Does that make anyone else feel...insignificant?
I was at church this past Sunday for the first time in much too long. The "lesson" of the day was kindness. Learning about kindness in church...original, right?
BUT - I have to say that this was by far the best understanding of kindness I have come across thus far.
This was a new church, one that is more than two hours away from my house that I will probably only go to a couple more times. But I will never forget what I learned. I learned how to be a genuinely kind person. A kind person who will act on their kindness.
It's so easy to be an innocent bystander. To sit by and watch someone else in pain or suffering and say, "Gee, I feel bad for them." But where does that get us? How does it make me a kind person to watch someone who needs help but not give that person help?
This lesson wasn't just about being kind. It was about being kind like Jesus. Now when we heard this, we all scoffed. No one is kind like Jesus, we all thought.
But if we all at least tried to be kind like Jesus? Wouldn't you think the world would be a much better place? I certainly think so.
Suddenly in the middle of service, a song from ten years ago popped into my head. A song from church camp singing about WWJD - What Would Jesus Do?
All of a sudden I realized that that's me. I'm that person who stands there thinking, "Gee, I feel bad for them. But I (insert myriad of excuses here)"
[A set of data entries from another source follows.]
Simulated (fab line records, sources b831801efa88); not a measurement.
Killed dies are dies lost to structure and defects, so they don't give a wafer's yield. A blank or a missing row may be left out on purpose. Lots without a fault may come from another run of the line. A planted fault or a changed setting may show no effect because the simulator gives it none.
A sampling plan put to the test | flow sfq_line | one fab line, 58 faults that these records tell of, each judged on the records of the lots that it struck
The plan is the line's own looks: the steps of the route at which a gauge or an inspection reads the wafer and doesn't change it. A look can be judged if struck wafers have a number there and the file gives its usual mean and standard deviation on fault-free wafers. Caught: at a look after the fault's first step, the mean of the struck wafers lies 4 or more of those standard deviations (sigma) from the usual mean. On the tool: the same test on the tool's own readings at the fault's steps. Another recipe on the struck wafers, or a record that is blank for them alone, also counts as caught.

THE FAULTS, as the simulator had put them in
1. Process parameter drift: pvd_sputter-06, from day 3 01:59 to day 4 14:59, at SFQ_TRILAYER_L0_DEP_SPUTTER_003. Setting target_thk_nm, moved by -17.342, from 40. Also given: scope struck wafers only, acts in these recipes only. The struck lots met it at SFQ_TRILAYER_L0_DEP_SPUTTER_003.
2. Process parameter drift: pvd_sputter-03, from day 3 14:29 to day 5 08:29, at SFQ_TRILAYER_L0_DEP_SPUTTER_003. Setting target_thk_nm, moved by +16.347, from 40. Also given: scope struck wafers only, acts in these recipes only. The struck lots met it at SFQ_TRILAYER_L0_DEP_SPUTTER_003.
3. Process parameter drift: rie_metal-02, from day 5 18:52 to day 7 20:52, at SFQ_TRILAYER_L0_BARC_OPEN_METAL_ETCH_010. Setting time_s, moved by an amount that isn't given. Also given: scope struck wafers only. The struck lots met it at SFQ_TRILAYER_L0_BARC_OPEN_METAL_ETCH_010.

Back to the whole "we are insignificant in this world" concept. That part is true. Physically, we don't matter - we are matter. But what we can do does matter. The impact we can have does matter.
That is my challenge to myself this week. To not only understand people's problems but to carry some of their burden on my back. Do I have my own burdens? Of course, everyone does. But mine are so minimal compared to others, I am so blessed compared to others, that I can afford their burden.
I may be 1 in 7 billion, but to one person I can be more than that. To many people I can be more than that.